This book is magical.

264 people found this helpful

  • Overall
    5 out of 5 stars

This is Gaiman's best!


I devoured it like candy!! And Gaimen's narration has gotten so great. Really, really, great! I highly recommend this book for adults and those children who's parents trust them with a wee bit of violence and horror. Its a coming of age but one that beautifully and artfully acknowledges that the past,even the distant past, is a powerful force of life all around us, that those who walked before us could be closer then they seem, and they might be loving and sympathetic. I listened to the book straight through, in one sitting, I couldn't help it!
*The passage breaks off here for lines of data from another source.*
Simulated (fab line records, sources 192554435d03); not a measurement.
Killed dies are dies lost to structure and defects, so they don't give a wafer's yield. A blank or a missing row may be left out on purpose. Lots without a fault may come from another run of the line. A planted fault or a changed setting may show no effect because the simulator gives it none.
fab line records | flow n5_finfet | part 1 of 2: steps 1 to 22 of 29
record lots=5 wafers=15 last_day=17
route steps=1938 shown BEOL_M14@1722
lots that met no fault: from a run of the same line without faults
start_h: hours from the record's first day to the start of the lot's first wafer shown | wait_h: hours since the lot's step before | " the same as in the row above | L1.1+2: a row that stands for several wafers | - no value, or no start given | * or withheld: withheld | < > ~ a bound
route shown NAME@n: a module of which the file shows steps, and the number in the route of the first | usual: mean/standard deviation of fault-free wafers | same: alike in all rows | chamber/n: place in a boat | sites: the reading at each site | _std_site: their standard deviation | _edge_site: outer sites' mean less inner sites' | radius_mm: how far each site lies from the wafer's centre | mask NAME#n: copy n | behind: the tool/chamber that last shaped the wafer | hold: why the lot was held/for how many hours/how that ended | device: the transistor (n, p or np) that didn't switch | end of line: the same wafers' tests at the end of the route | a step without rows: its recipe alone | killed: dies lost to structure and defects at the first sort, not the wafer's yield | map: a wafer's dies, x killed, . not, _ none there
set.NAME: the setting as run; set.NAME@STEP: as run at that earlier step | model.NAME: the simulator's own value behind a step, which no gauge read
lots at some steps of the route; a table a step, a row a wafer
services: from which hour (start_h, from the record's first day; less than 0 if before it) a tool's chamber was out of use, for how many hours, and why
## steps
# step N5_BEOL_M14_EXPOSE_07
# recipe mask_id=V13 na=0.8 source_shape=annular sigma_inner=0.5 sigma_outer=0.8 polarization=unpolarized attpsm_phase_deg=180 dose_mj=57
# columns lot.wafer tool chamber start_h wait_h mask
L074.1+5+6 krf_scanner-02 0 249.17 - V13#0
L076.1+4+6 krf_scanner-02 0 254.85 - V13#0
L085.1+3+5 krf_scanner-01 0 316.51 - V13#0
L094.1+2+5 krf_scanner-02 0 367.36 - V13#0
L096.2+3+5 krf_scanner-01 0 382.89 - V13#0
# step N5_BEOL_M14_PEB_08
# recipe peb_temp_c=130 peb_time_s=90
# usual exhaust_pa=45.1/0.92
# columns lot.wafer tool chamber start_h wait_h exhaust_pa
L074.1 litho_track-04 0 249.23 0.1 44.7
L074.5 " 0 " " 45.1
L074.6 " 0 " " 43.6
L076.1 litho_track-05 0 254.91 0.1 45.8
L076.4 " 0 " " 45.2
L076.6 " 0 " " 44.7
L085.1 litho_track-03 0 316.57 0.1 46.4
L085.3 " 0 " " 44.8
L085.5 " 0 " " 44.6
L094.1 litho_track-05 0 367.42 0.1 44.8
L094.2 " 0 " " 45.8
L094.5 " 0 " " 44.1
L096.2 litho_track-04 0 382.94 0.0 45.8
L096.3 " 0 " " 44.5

99 people found this helpful

  • Overall
    5 out of 5 stars

Delightful!

I bought this around Halloween for me, a 50+ lady. I wanted something spooky, but not really scary and this was just what I was looking for. It was delightful and fun and I just loved the story. AAAAA++++++ Just wonderful!!

90 people found this helpful

  • Overall
    5 out of 5 stars

Pure Fantasy

I rated this book a five but I should state that this book is targeted toward tweens or young teens. I believe there is too much murder and scary stuff for younger than that. As for older than that, this is a trip down the dark side of the rabbit hole. I enjoyed the book though and I am 68 years old. You have to suspend your disbelief no matter your age. The author is so talented and the narrator so perfect that I got a kick out of the book enjoying the fact that it is such a stretch of the imagination. I don't usually enjoy music during a reading but the playing of a variation of the Sherlock Holmes theme was perfect in this book and added to the fun. If you like fantasy then this is the book for you.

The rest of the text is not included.